The invention of the wheel was one of the most groundbreaking moments in the history of mankind. Around the year 3500 BC, the way people travelled was revolutionized and led to the widespread use of carts, chariots, coaches and eventually, cars.
However, when it comes to drivers, and passengers’ safety and comfort, as well as to the durability of wheels itself, the greatest change came with the introduction of rubber tyres in the 1800s. For that, credit goes to two Scotts, Robert William Thomson and John Boyd Dunlop. The latter opened a first tyre factory under the name Dunlop Tyres in Ireland, in 1890. That brand has been associated with quality products ever since and is still a very popular choice, with car owners.
Arguably, the expansion of the whole automotive industry would be impossible without the invention of rubber tyres. Without them, travelling by cars would simply be too uncomfortable for most people. Tyres also allowed for greater speeds, providing vehicles with much needed traction and made the first racing and rally event possible as early as 1895!
After all, when we use the brake pedal while driving, how soon our car comes to a complete stop is not only up to the brakes. We also rely on the tyres that we use, to keep us safe on the road regardless of weather conditions. Further improvements came with the introduction of synthetic rubber, that reduced the demand for harvesting latex from the rubber trees as well as the radial tyre, that increased flexibility and ride comfort, an invention by another big name in the industry, French company Michelin.

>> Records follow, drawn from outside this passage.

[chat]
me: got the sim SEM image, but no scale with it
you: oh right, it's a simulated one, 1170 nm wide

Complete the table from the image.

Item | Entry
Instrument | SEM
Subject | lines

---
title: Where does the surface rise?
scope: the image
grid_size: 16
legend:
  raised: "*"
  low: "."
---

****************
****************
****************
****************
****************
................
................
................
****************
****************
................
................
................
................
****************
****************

Today, we can hardly imagine transportation or traveling without tyres. An astonishing 2.5 billion tyres are produced annually and brands like Dunlop and Michelin are still important market players. And it isn’t just the automotive industry that relies on a constant supply. After all, bicycles, motorcycles, industrial machines and planes, they all need tyres too.
There are various kinds of car tyres in production, that cater to a wide range of drivers. We use different types for winter and summer season, both made of special rubber mixtures that provide better performance in either low or high temperatures, on wet and snowy roads. Another type of tyres is used for off-road cars which might need that extra grip when crossing mud, going up or downhill. Finally, there are performance tyres, carefully designed for great velocities, and top tier, marked with speed symbol W, can safely reach even up to 270 kilometres per hour. Without those, millions of fans around the world simply wouldn’t be able to hold their breath while watching WRC or Formula 1 championships.
There is a lot of good news when it comes to future developments in tyre technologies, both for those who drive to commute as well as for motorsports enthusiasts. We can definitely expect substantial improvements in safety and comfort for drivers and their passengers.
From self-sealing and airless tyres that are going to require less maintenance, to those reducing road noise, to new versions of threads for better control in tight-radius turns and shortest braking distance on both dry and wet surfaces. And let’s not forget energy saving tyres, for better fuel efficiency, to keep more money in our pockets. The biggest and most advanced companies like Goodyear, Michelin, Bridgestone and Continental are working tirelessly in cooperation with car manufacturers and the effects are driven by us.